With over 20 years growing and leading technology companies, Frank Bien built his career on nurturing strong corporate culture and highly efficient teams. Prior to Looker, Frank was SVP of Strategy for storage vendor Virsto (acquired by VMware) and VP of Strategic Alliances at big-data pioneer Greenplum, leading their acquisition by EMC (now Pivotal). He led Product Marketing and Strategy at early scale-out data warehousing company Sensage and was VP of Solution Sales at Vignette/OpenText. Earlier in his career he held executive roles at Dell and the Federal Reserve. Frank recently co-authored the book, Winning with Data: Transform Your Culture, Empower Your People, and Shape the Future (Wiley), which takes a deep dive into big data in business, explores the cultural changes it will bring and discusses how to adapt an organization to leverage data to its maximum effect.
Frank, could you describe the first ‘aÂha’ moment when you realized the power of data?

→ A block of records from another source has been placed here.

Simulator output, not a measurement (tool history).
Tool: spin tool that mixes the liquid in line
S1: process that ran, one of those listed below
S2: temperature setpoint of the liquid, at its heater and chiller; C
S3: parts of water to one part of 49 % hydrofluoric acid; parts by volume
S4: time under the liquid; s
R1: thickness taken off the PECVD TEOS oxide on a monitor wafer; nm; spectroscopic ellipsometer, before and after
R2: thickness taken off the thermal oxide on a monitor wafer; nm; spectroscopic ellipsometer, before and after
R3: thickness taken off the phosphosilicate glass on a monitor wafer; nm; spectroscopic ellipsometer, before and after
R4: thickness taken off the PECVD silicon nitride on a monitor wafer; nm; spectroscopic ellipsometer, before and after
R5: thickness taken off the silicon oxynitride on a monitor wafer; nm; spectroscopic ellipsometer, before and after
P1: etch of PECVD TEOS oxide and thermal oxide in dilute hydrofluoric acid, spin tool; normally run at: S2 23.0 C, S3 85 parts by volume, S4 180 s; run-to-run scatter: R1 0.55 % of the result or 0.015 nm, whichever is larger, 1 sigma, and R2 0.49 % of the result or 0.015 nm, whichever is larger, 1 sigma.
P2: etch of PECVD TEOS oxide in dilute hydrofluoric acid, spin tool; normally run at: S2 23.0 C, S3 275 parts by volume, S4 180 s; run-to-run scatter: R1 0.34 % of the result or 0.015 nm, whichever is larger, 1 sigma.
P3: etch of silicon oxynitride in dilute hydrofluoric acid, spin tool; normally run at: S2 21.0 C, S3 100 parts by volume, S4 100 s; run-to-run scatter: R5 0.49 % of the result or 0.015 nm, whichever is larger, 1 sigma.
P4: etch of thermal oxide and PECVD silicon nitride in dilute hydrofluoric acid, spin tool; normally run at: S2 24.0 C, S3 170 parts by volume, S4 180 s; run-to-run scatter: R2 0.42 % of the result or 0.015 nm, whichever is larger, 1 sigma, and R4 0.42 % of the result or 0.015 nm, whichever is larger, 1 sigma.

When you work every day in data, you constantly hear fun stories about how data helped in some one-off way. It’s kind of like data trivia. My big ah-ha moment came about eight months after starting at Looker. I visited several customers in San Francisco one day when we were shooting testimonial interviews — they were completely unscripted and un-prepped. But all of the customers said the same thing — that they had finally been able to start building a data culture. They actually had a lot of their business team users going into the tool to ask questions or get information that guided what they did that day. They would get facts because they were easy to access. The projects had moved from traditional analytic “rearview mirror” analysis to using massive amounts of data to inform very practical business questions. My experience until then was that people just stopped asking questions because it was too hard — even with expensive new tools. But here was a rapid succession of customers I was talking to that all were telling us that Looker had actually moved them to the next level. It was a huge ah-ha moment that we were onto something. That shifting culture was actually possible given the right environment and toolset.
When should a company start building a data culture? At what stage of growth does data start to make a difference?Â
I think new companies are almost always starting off with data in mind. Generally, they’re trying to disrupt some entrenched larger company that’s moving too slowly or not seeing things clearly. Data is often part of their business plan. So it may actually be a different question — how do you build data culture before it’s too late. I’d bet a lot of taxi companies might be asking that question now. It’s never too early, but it’s often too late.
If a company has its data and BI tools in place, what’s the biggest impediment to spreading a dataÂ-driven culture? What steps can help overcome the challenge?
I think the problem is often in the data supply chain — the myriad of piece-meal tools people have put in place often to replace some monolithic beast like Business Objects or Cognos. But this mess of tools is probably even more complex. There are pieces to do integration, transformation, wrangling, governance, visualization and exploration. We’ve really created a mess in data supply chains right at the time everyone woke up and realized data is important. We haven’t seen the new, modern data stack that solves these piece-meal problems. Looker is hoping to be that platform.
 What are the biggest pitfalls or common mistakes that people make when interpreting data?
We actually have a phrase for it: “data brawls”. So often, as people have tried to do self-service visualization, everyone is describing the same data metrics differently. For example, Lifetime Value of a customer (LTV) or even more core questions like what is a “customer”. Marketing Ops uses a different formula, Sales is using the wrong data, Finance is stripping out tax but other teams aren’t. When you don’t have a common language, you end up with a Tower of Babel… everyone is screaming, but nobody can hear each other. Nobody can agree. Because everyone is working in silos, often they don’t even know that they’re disagreeing until it’s too late. This underlying failure to have reliability in data makes people think they are all right, when clearly that can’t be true.
How do you decide which data you should be collecting? Is it really best to just store everything you can, or does that create a mess later?
We think this is the big disrupter. It’s when people can capture enormous amounts of data in really inexpensive analytic data stores, and they don’t have to know how to organize it toward specific questions up front. Call it a data lake, or call it something else — it doesn’t matter. What we have to do as technology vendors is provide that last mile of value on top that lets organizations take advantage of the giant steps forward on the data infrastructure side. So far, the tools on top have only just evolved slightly. We’re trying to cause a revolution.
What do you see as the next significant innovation in how businesses use data? Where is this movement headed?
A. We have to clean up the mess first. We’ve only solved how to capture and store the information — now we need to help people get real value out of it. Not just for science experiments, but to engrain data into the core decision-making processes in companies. To actually wrap data around business process in the same way transactional systems like Salesforce.com did.  That’s where data moves from an out-of-cycle business step to part of the core work process. When we solve that, the next big evolution can take place.